The lawsuits were filed by political arms of the League of Women Voters of Minnesota and the Minnesota Alliance for Retired Americans.

Republican lawmakers complained that Democratic Secretary of State Steve Simon overstepped his authority by settling. “The lawsuits and agreements are a flagrant abuse of the courts and complete runaround of the Legislature,” they said in a statement.

Under the settlements, Simon agreed that mailed-in absentee ballots for the primary will be accepted even if they don’t have witness signatures, and that ballots received within two days of the Aug. 11 primary date will be accepted as long as they’re postmarked by Election Day. Minnesota usually requires that the witness be a registered voter or notary public.

The settlements don’t apply to the November general election; the plaintiffs sought a quick answer for the primary because early absentee and in-person voting begins June 26. League spokeswoman Kayla Vix said her group is keeping the case open in case they decide to pursue it for the general election.

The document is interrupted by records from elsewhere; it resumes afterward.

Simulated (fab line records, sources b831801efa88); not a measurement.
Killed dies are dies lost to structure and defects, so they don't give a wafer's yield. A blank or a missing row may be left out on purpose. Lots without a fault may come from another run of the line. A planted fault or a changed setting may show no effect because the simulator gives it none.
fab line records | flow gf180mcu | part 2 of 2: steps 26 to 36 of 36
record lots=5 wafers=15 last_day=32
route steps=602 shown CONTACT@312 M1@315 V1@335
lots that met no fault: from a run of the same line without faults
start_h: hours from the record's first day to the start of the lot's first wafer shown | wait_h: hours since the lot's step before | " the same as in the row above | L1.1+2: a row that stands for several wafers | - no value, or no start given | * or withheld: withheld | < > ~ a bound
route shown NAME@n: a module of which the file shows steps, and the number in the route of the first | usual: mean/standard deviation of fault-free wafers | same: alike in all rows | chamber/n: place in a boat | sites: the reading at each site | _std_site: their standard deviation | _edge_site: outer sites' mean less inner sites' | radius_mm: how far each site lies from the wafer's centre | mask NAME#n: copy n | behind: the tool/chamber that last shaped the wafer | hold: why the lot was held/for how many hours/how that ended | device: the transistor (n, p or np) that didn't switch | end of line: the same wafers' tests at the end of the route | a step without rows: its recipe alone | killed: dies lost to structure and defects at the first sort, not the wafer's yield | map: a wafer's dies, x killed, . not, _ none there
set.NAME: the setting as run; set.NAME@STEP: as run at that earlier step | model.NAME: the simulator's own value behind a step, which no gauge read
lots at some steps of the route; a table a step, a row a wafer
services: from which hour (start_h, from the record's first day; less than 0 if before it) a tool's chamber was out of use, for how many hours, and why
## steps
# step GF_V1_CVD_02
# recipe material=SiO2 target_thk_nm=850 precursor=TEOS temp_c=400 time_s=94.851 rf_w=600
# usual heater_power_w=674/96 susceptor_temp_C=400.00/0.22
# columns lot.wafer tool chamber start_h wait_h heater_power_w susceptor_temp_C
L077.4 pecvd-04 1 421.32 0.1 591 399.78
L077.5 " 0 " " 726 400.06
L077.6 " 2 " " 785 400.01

Another lawsuit, on behalf of the NAACP and the American Civil Liberties Union of Minnesota, remains pending in state court. Those groups are asking that absentee ballots be sent to all registered Minnesota voters for the general election, and to extend the witness waiver through the general election, state ACLU spokeswoman Lynette Kalsnes said.

GOP Rep. Jim Nash, of Waconia, who is facing reelection this year and is also the lead Republican on a House elections subcommittee, accused Simon of “colluding with a liberal organization to undermine our election laws.”